Artificial intelligence in agriculture - the case of AgroTerra and rdl by red_mad_robot
AgroTerra has improved its Multivariate Analysis (MVA) model with rdl by red_mad_robot. The company improved the accuracy of the MVA by 20%. AgroTerra is engaged in crop farming and seed production; the company annually produces about 1 million tons of products, as well as soybean, wheat seeds, sunflower and corn hybrid seeds. The multivariate analysis model allows the company to identify the factors that produced the greatest impact on yield and quality in the past season and adjust the production technology and management system accordingly.
AgroTerra has been using the MVA for several years to determine the top factors affecting margins. For example, planted 100 fields and harvested a crop. One field yielded five tons per hectare, while the other yielded three. The question arises, "What's wrong?" This is the question that the MVA answers.
However, the model itself was difficult to develop, refine, and enrich with new data for several reasons. First, it was based on closed code, and secondly, the amount of data in agriculture is limited. Then AgroTerra turned to rdl by red_mad_robot, an industrial artificial intelligence, machine learning, computer vision, and predictive analytics firm.
Context
Different industries have different amounts of data available. Companies whose products are used by millions of users collect a lot of data - that's big data. Agribusiness has far fewer of data resources. It is limited by geography, and the production cycle here lasts an entire year. To test new hypotheses here, synthetic data comes to the rescue. Their main difference from conventional ones is that they are created by algorithms, not real events. Synthetic data is actively used to develop machine learning models.
"We are used to AI tools being used in various fields, but hardly many people think that machine learning models can be successfully applied to agriculture as well. At AgroTerra, we pay great attention to data collection and have already accumulated enough data to generate synthetic data to take the accuracy of our analytical models to a new level. To investigate the quality of this data and find the most appropriate tools for their analysis, we turned to the expertise of rdl," comments Nikolai Kashchuk, advanced analytics manager.

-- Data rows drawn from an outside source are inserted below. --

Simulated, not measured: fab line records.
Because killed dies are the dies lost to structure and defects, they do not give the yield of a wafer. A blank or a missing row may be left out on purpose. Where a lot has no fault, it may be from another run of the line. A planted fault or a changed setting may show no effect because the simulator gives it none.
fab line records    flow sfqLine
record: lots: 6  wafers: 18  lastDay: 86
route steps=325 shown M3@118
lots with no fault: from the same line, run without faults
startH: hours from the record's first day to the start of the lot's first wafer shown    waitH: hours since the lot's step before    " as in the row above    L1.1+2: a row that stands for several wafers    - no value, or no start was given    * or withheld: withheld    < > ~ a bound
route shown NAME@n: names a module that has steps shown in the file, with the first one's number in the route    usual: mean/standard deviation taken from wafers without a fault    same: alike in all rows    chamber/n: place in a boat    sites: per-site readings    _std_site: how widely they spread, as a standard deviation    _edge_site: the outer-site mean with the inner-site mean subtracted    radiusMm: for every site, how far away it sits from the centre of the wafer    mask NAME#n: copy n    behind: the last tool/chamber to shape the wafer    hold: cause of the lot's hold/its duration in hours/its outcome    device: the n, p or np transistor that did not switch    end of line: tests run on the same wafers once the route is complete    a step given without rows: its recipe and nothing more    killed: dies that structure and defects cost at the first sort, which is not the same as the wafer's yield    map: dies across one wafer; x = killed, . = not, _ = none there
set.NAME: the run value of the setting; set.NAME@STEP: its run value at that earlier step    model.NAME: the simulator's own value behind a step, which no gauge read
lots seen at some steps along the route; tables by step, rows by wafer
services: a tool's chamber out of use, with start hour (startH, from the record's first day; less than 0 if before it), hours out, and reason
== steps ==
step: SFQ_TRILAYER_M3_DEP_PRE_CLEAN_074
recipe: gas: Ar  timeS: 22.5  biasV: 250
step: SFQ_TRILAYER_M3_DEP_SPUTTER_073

Solution in synthetic data
In 2022, AgroTerra decided to develop its models on open source, which is when the source code is open for analysis and editing. Work on improving the model began with Exploratory Data Analysis, or EDA. It consisted of several stages. The first step was to research the data and enrichment options, and the second step was to build different models. Once specific model validity metrics were selected, rdl proceeded to build the models.
In total, AgroTerra offered three machine learning models: Random Forest, Boosting, and Stacking. The random forest method is based on the number of opinions in favor of one or another yield factor. For example, most models believe that rainfall had the greatest impact on yield - the final model takes this information into account and makes predictions based on it. Another method, boosting, assumes that the model is trained step by step on the conclusions of the previous model. And the subsequent model corrects the mistakes of the previous one. For example, if precipitation is not the most important factor for yield, then it is air temperature, etc. Stacking is based on the fact that each model predicts a different outcome, and the final model uses the results of their predictions and renders a verdict.
AgroTerra chose the stacking method, but there was still the issue of improving the accuracy of the model. Then, rdl reduced the number of factors on which the model was trained and proposed additional data pre-processing. As a result, the accuracy of the model increased by 20%.
“If the data is insufficient, the models become extremely unstable during training and give significantly different results with different initialization parameters. That is why it is important in such problems to choose models that are less affected by random data unrelated to the problem being solved,” commented Ivan Timofeev, data scientist rdl by red_mad_robot
In the future, AgroTerra plans to use the model as a standard tool for seasonal analysis. This will identify the root causes of yield deviations, make management decisions and translate them into technological and managerial changes that contribute to the growth of business margins.